RU2827168C1 - Polymer composition for tribotechnical purpose based on ultrahigh molecular weight polyethylene and complex filler - Google Patents

Abstract

FIELD: chemistry.

SUBSTANCE: invention relates to a polymer composition for tribotechnical purposes based on ultrahigh molecular weight polyethylene (UHMWPE) and can be used as a functional material for making plain bearings, shaft seals, linings used in machine building, automotive industry, conveyors and in various industries. Polymer composition for tribotechnical purpose based on ultrahigh molecular weight polyethylene GUR-4022 (UHMWPE) contains a modifier which consists of a complex filler consisting of nanosized CuO and 2-mercaptobenzothiazole in a weight ratio of 2:1, at the following weight content of components, wt.%: UHMWPE 98.0, complex filler 2.0.

EFFECT: development of wear-resistant composite material for production of parts in friction assemblies, machines and other mechanisms, as well as in increase of strength, wear resistance and reliability of assemblies, reduction of intensity of mass wear of material.

1 cl, 2 tbl, 8 ex

Description

The invention relates to polymer compositions for tribotechnical purposes based on ultra-high molecular weight polyethylene (UHMWPE) and can be used as a functional material for the manufacture of plain bearings, shaft seals, linings used in mechanical engineering, automotive engineering, conveyors and in various industries.

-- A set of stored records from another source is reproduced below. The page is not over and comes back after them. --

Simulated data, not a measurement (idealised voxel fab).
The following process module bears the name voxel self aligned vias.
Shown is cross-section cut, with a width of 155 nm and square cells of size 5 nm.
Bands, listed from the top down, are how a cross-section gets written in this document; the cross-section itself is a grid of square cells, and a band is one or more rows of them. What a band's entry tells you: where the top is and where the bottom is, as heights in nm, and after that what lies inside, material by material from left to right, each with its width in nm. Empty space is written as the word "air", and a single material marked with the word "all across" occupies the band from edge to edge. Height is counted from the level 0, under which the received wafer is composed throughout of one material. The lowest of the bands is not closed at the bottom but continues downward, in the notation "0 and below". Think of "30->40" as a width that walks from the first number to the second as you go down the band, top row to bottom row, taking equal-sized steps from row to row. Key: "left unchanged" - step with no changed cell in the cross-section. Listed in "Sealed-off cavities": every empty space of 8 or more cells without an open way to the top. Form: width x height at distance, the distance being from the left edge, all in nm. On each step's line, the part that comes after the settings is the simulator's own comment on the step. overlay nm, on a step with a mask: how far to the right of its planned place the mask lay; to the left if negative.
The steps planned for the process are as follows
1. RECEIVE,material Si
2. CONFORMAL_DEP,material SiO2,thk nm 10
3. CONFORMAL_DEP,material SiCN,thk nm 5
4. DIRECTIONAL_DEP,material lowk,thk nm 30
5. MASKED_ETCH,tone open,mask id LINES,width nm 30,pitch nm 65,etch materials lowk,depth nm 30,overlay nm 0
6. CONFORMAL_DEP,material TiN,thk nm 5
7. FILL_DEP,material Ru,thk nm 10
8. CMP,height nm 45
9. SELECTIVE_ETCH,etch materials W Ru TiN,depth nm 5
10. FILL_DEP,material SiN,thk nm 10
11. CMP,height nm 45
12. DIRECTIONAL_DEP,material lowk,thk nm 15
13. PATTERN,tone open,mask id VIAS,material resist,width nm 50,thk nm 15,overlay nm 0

Modern functional polymer-based tribotechnical materials have high requirements for physical, mechanical, thermal, tribotechnical, frost-resistant and other characteristics. Among polyolefin polymers, UHMWPE is a promising material for the manufacture of plain bearings, shaft seals, linings, industrial pipes, valves, various machine parts, etc. This is facilitated by the self-lubrication properties of UHMWPE, high wear resistance, low friction coefficient, corrosion and fatigue resistance (see Valueva M.I., Kolobkov A.S., Malakhovsky S.S. Ultra-high molecular weight polyethylene: market, properties, areas of application (review) // Proceedings of VIAM. - 2020. - No. 3 (87). - P. 49-57).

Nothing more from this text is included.